[Marxism] RE: Katrina's real name

Tom O'Lincoln suarsos at alphalink.com.au
Tue Aug 30 16:23:37 MDT 2005


Andrew wrote:

>>I hope the anti-capitalist community realizes that an opportunity to
critique capitalism independent of the labor exploitation line is now more
obvious than ever.<<

It may be an opportunity to do this, but why narrow our scope? The two are
integrally related, as John Bellamy Foster explains very well in "Marx's
Ecology". A short summary of his argument follows (part of something longer
I wrote):

[Marx’s pursuit of freedom] was spurred on by awareness of alienation, a
concept that began to emerge in his early polemic about the theft of wood.
The rising capitalist order denied the poor their traditional right to
firewood, an aspect of the wider ‘privatisation’ of common land into the
hands of the rich. This was part of turning the working people into a
wage-earning proletariat, but at the same time it destroyed all their
relationships to nature not mediated by private property. As Eldridge
notes, this process began with the move from hunting and gathering to
agriculture, but Marx focuses on a further, tragic step. It was part of a
dual alienation: the labourers were estranged from the products of their
labour, and at the same time from nature, with everything commodified (as
the Durban Declaration notes.)

This dual alienation brought a rift in the natural and social ‘metabolism’.
Marx used the German word Stoffwechsel (exchange of ‘stuff’, material)
which better captures the sense of a constant and vitally important
interaction with nature – our ‘natural workshop’-- and amongst ourselves.
However the rise of capital (he wrote in the Grundrisse), presupposed:

"a process of history which dissolves the various forms in which the worker
is a proprietor, or in which the proprietor works. Thus above all (1)
Dissolution of the relation to the earth – land and soil – as natural
condition of production – to which he relates as to his own organic being 

(2)issolution of the relations in which he appears as proprietor. (p. 170)"

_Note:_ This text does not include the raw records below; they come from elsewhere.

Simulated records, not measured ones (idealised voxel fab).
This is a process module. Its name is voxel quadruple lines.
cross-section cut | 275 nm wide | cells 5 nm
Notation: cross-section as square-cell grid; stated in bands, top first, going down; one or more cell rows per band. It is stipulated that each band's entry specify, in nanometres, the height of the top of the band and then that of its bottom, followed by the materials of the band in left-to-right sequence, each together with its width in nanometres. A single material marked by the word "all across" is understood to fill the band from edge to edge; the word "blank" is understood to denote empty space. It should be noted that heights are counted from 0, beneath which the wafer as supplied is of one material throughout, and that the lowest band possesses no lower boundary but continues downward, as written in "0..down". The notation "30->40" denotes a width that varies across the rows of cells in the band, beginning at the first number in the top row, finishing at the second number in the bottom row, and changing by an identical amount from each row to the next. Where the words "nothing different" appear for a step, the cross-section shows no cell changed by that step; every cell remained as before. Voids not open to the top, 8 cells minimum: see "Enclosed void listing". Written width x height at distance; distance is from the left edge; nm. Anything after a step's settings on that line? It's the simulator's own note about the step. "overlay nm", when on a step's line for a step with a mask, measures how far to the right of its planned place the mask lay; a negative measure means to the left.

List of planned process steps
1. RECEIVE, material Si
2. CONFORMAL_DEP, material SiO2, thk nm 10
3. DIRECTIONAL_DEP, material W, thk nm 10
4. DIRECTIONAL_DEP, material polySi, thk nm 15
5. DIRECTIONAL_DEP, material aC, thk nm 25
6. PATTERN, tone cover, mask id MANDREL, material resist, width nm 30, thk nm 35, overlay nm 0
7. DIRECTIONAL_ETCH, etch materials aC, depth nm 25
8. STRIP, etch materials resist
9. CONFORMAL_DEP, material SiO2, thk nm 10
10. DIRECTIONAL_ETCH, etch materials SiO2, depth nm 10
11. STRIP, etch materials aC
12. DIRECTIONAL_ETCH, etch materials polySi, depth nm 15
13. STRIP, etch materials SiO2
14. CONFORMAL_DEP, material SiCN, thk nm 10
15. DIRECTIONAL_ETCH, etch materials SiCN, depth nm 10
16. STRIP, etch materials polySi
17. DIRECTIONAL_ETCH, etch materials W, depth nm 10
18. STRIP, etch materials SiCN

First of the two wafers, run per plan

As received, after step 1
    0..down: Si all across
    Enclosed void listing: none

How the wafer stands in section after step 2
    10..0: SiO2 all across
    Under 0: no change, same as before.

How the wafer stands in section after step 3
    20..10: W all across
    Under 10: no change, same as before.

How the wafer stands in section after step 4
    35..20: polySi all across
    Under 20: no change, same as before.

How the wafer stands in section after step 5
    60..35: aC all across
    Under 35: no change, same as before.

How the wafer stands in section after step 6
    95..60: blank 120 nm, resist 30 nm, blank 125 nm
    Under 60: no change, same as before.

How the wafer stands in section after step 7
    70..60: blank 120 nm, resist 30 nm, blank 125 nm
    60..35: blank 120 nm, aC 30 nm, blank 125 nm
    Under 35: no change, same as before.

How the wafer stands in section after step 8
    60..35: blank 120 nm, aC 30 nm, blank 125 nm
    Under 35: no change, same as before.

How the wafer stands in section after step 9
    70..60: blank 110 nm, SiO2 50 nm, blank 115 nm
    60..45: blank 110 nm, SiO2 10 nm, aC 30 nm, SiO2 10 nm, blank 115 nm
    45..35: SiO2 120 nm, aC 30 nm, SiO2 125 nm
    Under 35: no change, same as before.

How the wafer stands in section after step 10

Workers’ loss of their organic link to nature is an essential aspect of
losing control over the means of production; a devastating double pattern
of capitalist alienation. Just as we lose control over capital (the fruits
of our own past labour) which returns as an alien power to exploit us, so
we lose control of our relation to nature; the ‘subjection of nature’s
forces to man’ becomes the seizure of land by an exploitative minority. 

Capitalism obliges millions of the working population to move to cities
where they have no alternative but to labour for capitalist employers;
while those who remain on the land are likewise forced to work for
capitalist farmers. Either way, people who used to gather and grow their
own food, and the materials for their own clothing, begin to purchase these
things through intermediaries. Today we buy most things in supermarkets and
department stores, seldom asking whence they came.

This threatens to create a fundamental crisis for humanity, because: ‘Man
lives from nature, i.e. nature is his body, and he must maintain a
continuing dialogue with it if he is not to die.’ (p. 72) The emancipation
of labour on the economic, political and social fronts becomes inseparable
from restoring workers’ organic connection to the earth.